3 Replies Latest reply on Aug 16, 2011 1:27 PM by gernot.bauer

    Problems with DIST-SYNC Cluster when restarting nodes

    gernot.bauer

      Hi,

       

      I am running a DIST-SYNC infinispan cluster with hot-rod server, BDBJE cache store and Infinispan 4.2.1-FINAL on EC2. When the cluster crashes or was shut down, the nodes do not join correctly after I restarted them.

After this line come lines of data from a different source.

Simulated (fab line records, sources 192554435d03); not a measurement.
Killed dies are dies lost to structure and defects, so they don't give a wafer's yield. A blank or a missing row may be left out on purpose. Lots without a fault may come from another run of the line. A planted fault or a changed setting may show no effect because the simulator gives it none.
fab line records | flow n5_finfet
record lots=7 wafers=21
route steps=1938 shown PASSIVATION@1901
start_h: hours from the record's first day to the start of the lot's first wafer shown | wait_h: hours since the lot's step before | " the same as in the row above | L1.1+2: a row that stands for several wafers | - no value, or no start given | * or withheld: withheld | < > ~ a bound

      The steps I perform are (IP addresses are masked - I use the machine's public IP address for startup):

      • Start node1 (./startServer.sh -r hotrod -p 11222 -l 0.0.0.1 -c ec2InfinispanConfig.xml)
      • Wait until this node is up and running (= all caches have bean loaded and the server is bound to port 11222)
      • Start node2 (./startServer.sh -r hotrod -p 11222 -l 0.0.0.2 -c ec2InfinispanConfig.xml)

       

      The log shows that the second node tries to join the cluster, but soon after the start i see log messages like the following on node 1:

      ERROR [org.jgroups.protocols.TCP] (OOB-2,infinispan-cluster-set,ip-0-0-0-1-493) failed sending message to ip-0-0-0-2-60013 (60108 bytes): java.lang.IllegalStateException: Queue full, cause: null

       

      Does anyone have any idea what is going wrong? Right now, my only "workaround" is to clear the cache store. This is acceptable for dev, but unfortunately not for production.